Negative Integrity Conclusion on Kateryna Anatoliivna Barabash: Crimea Connection in Judicial Assessment
🎯 Position at Time of Violation
Position: Member of the Public Integrity Council
Organization: Public Integrity Council of Ukraine
💬 The Statement
Context: The PIC treats the judge's property connection to Crimea (living in sister's apartment) and family ties to occupied Sevastopol as integrity concerns requiring explanation, operationally recognizing Russian jurisdiction over the peninsula.
📄 Full Details
What Happened#
On October 28, 2025, the Public Integrity Council approved a negative integrity conclusion on Kateryna Anatoliivna Barabash (Барабаш Катерина Анатоліївна), a candidate for a position at Kamianets-Podilskyi City-District Court of Khmelnytskyi Oblast. The conclusion was adopted by 4 of 5 members, including Mariia Horban.
The PIC flagged that the judge’s sister lives in Sevastopol and the judge lives in an apartment owned by this sister, while the judge’s mother made trips to occupied Crimea. By treating these family connections to Crimea as integrity risks requiring explanation, the PIC implicitly treats Crimea as Russian territory where Ukrainian officials should not have ties.
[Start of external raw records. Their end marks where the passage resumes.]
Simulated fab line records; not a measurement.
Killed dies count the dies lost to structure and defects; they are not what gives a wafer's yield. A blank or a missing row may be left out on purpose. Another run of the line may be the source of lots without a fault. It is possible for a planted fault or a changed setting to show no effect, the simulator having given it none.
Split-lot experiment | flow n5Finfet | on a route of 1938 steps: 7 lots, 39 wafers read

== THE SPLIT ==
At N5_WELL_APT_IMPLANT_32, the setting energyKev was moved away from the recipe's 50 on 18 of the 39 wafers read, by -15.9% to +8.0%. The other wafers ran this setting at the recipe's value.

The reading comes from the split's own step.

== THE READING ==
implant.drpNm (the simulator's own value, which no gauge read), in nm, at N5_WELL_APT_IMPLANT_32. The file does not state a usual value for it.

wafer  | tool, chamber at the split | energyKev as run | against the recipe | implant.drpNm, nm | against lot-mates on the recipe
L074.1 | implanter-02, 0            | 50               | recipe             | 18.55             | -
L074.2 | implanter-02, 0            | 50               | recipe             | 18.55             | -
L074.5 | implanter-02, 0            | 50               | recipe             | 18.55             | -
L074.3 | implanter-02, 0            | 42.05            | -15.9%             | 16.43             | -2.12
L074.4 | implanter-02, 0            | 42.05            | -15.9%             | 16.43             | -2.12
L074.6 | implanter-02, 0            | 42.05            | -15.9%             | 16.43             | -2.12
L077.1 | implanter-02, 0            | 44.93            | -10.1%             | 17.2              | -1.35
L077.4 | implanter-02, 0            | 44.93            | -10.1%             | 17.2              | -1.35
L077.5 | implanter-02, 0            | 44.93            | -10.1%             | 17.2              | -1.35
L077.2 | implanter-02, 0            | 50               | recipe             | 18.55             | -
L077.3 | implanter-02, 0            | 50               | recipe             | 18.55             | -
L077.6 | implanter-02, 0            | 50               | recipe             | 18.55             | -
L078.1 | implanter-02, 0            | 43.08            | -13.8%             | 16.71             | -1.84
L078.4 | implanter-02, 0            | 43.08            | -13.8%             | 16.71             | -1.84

Mariia Horban voted in favor of this conclusion. The Crimea-related element was flagged as a concern but was not cited as the primary basis for the negative conclusion.
The Crimea Connection#
The judge’s sister lives in the temporarily occupied territory of Ukraine in Sevastopol and visited the controlled territory of Ukraine 4 times from 2017 to 2021. In the judge’s questionnaire contained in the judicial file materials (p. 82), the Judge indicates that information about her sister’s place of residence is unknown to her, although the Judge lives in an apartment that belongs to her sister
The PIC treats the judge’’s property connection to Crimea (living in sister’’s apartment) and family ties to occupied Sevastopol as integrity concerns requiring explanation, operationally recognizing Russian jurisdiction over the peninsula.
Context#
The Public Integrity Council was established in 2016 as part of post-2014 judicial reform in Ukraine. Its mandate was to assist in vetting judges and judicial candidates based on integrity and professional ethics.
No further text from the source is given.